This passive solution is not without it's penalties however. Firstly, there is a reduction in listening volume. As a consequence of this, power consumption of the personal hifi is greater (you inevitably set the volume higher to compensate), leading to shorter battery life. Lastly, the processor presents a much lower ohmic load to the hifi than most headphones, which might possibly lead to overload of the headphone driver circuits.
The first drawback is not usually an issue. If you want this kind of listening, then you will probably listen at lower than usual volume in any case. The battery life problem should be offset against the fact that you don't need to replace batteries in the headphone processor itself! And the lower ohmic load appears to be tolerated by most personal hifis. In any case, there are several branded passive speaker systems on the market which present an equally low load.
The author's design took on the form of a headphone extension cable, with a small plastic box on the socket end. If one wished, one could include a multipole switch to permit the unit to be switched out easily. Whatever the chosen implementation, the unit has been found to greatly improve the listening experience when other activities are being performed.
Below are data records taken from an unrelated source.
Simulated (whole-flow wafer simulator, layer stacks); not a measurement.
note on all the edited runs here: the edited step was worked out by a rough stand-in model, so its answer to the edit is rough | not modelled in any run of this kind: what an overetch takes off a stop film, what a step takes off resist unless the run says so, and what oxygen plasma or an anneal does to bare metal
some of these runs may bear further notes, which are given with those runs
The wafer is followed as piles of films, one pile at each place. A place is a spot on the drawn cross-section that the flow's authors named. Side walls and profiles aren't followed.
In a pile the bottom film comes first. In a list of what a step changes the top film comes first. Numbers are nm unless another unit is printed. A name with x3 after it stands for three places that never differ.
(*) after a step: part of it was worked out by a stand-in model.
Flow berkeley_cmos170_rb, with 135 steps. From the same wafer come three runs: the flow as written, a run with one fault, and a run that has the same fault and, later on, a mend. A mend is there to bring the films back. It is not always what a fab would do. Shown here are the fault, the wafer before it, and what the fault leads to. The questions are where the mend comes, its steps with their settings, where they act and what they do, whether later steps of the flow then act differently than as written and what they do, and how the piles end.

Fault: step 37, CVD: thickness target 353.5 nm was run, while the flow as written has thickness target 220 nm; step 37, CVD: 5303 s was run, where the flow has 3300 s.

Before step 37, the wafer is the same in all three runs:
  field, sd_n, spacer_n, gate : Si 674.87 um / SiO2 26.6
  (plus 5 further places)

It is particularly welcome when listening to classical music. But of course, it comes right out when I want to hear Groove Armada at full throttle!
Version 1, the original code.
Version 2 for Windows. This program will remove 50 or 60 Hz line noise (fundamental and harmonics) and features an audio file capture that grabs the last X seconds of audio (user selected) and a volume boost slider. This program may not work in your system due to the way I make API calls but I am currently working on a better approach.
Version 3 for Windows. Similar to Version 2 but without the troublesome API calls. This program may lag a bit, however, and is best used with little interruption from other applications. It is worth a try if your system doesn't like Version 2.
Make sure that:
'Microphone' and 'Line In' are muted in 'Volume Settings'.
In 'Recording Control' (accessed from the Options -> Properties menu) 'Microphone' or 'Line In' will need to be set as the selected recording source, as appropriate.
After seeing Charles' new article on matchbox radios, I was thoroughly inspired. I wasn't going to be left out and so here I present my matchbox radio or, more accurately, a radio in a matchbox-size plastic box! The perfect box was found in the supermarket and contained tooth picks of all things. It is not only perfect in size, but is also easily workable - something you can't say of most plastic boxes.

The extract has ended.